“If you love what you do, you don’t work a day in your life,” says Angelo Locilento as he somewhat reluctantly leaves his post at the counter of Tutto Italiano, where long lines of customers from all races, ages and walks of life wait to be served either some special product directly imported from Italy or some freshly made in-store treat.
“Look! This is a fully functioning bakery that just finished making bread for the day,” he points out as we pass through the yeast-and-flour scented facility to his office.
After a careful look I see what he means.
The place is absolutely spotless. The metallic dough machine, the industrial electrical oven, the wooden boards where bread loaves and pizza pies destined for his four stores and a couple of selected restaurants were shaped by hand until an hour before, bear no trace of activity.
“Cleanliness, quality and attention to the customer: without these three elements constantly in mind you cannot possibly work for me,” he continues, and he means it.
During his 25 years of ownership of the Tutto Italiano food store and brand, he closed more satellite stores than he opened (mostly in affluent suburbs) and fired countless employees.

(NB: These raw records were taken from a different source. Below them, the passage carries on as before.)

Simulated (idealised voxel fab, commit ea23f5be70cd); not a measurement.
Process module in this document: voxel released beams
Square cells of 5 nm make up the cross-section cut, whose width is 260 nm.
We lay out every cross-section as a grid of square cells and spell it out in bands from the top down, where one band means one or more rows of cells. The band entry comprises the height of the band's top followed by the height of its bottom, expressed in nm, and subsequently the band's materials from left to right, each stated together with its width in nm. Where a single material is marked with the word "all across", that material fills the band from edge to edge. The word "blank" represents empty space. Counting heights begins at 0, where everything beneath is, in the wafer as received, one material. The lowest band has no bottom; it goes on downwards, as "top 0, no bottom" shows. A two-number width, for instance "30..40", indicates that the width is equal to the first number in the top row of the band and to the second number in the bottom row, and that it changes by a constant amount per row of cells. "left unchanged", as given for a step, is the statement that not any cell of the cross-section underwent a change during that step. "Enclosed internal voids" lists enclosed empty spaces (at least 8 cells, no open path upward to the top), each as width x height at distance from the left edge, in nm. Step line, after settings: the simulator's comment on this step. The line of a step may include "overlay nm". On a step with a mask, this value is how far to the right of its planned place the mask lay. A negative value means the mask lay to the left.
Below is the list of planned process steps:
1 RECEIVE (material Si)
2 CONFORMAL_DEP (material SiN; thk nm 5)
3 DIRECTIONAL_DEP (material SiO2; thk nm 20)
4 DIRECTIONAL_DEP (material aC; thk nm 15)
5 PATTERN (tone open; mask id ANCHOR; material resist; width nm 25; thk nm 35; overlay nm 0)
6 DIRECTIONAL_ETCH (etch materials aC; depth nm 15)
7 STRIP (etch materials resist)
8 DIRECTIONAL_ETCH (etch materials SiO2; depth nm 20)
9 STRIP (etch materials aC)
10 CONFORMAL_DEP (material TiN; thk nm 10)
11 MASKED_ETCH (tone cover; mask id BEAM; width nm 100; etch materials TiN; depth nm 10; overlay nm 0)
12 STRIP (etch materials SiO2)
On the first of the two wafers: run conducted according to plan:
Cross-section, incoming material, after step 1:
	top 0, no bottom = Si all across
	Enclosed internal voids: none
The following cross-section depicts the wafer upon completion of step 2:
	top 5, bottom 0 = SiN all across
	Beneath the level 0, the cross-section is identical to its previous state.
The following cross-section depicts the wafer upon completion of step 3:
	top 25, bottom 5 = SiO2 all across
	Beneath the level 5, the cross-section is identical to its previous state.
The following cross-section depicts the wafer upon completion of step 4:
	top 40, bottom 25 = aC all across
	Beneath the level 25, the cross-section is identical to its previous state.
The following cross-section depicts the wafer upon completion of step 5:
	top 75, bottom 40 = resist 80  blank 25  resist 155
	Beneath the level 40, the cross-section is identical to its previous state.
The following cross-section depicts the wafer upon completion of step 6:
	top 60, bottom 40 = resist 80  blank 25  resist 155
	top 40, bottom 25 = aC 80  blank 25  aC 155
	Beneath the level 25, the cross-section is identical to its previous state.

“I’d rather lose money than reputation,” he concludes as he sits down at his desk in his slightly claustrophobic, windowless office — clearly a place where he does not spend too much of his time.
The pictures filling the walls, amid maps of his native and beloved Basilicata and icons of San Pio, clearly reveal what Locilento’s real turf is. No matter how old or young he appears to be, the sturdy yet surprisingly nimble 67-year-old entrepreneur is either wearing a soccer uniform or, in most cases, an apron — obviously his favorite item of clothing given that he never took off the one he was wearing during the entire interview.
“Making food has always been my passion, even during the few years when it was not my job,” he recalls with a sparkle in his eyes that outshines the silver in his hair.
Born in Matera, Italy, of parents who owned a bakery and then a “salumeria” (cold cut and cured meat store), he has been surrounded by the food business since day one. At the age of 8 he began learning the ropes, and at 15 he opened his own store, turning it into a hangout for the workers of a nearby ceramics factory when he used a nearby soccer field to organize intramural corporate tournaments (making sure to sell drinks and snacks to the players).
But soon his entrepreneurial sprit started clashing with the asphyxiating (Italian bureaucracy and Angelo decided to come to America, New Jersey to be exact, where part of his extended family already owned a well-established shoemaking business. At first he worked for them on the Jersey side of the Hudson, then he opened his own slippers-producing facility across on Manhattan’s West side. But regardless of the money he made, happiness was not there: Happiness was in the kitchen! And that’s where Angelo returned as soon as the opportunity presented itself, by opening a small “alimentari” (grocery store), in Hudson County, N.J., which catered to the large Apulian immigrant community living there.
Then in 1987, during a trip to Boston, a “For Rent” sign on an unassuming storefront in the anything-but-strategically-located suburb of Hyde Park changed his life. In fact, it marked the spot where, from that moment on, he was going to spend most of it.
“For the first five years, I had no help. I would work the day shift, serving costumers at the counter while my wife rang them at the register, then I’d go home, sleep four hours, and come back at one in the morning to start the night shift making bread and getting things ready for the next day,” he racalls.
“Finally, from 7 to 9 a.m. I would sleep for another couple of hours on a bench and the day would start all over again.”
Amazingly Angelo makes this prison-camp tale sound almost like fun: For him it probably was. Just like it is today, with his “easy” 12 to 14 hours shifts, after which he unwinds by making food for family, friends or students in his cooking classes.
“Of course, back then it was mainly a matter of money,” he admits. “Also I have always been terrible at delegating.”
Obviously Mr. Tutto Italiano enjoys telling his life story. He knows, given the stunning success of his brand, both statewide and beyond, he must have done some something right. Yet after a while he gets restless again. He wants (he actually needs) to return to “not working” (as he describes it) amid a kaleidoscope of shelves neatly stacked with imported hard-to-find pastas and wines, hanging cured meats and cheeses, and a counter that is truly a feast of colors and flavors.
From the outside his flagship store for a quarter century may look anonymous, yet there is no shortage of customers. Upon our return from the office the lines were just as long as when we left for the interview and showed no signs of getting shorter anytime soon.
“You see, if I were downtown, or in the Italian neighborhood, many people would come in just to browse, but nobody drives all the way here just to look around,” he explains.
“I want people to buy, I like it when they do: not necessarily for the money, but because I want people to eat my food.”
“People,” in this particular case, included journalists, too. The prosciutto, mozzarella, basil and tomato sandwich he personally made me “for the road” was beyond delicious, and that comes as no surprise. Even water poured with that kind of passion has to taste good.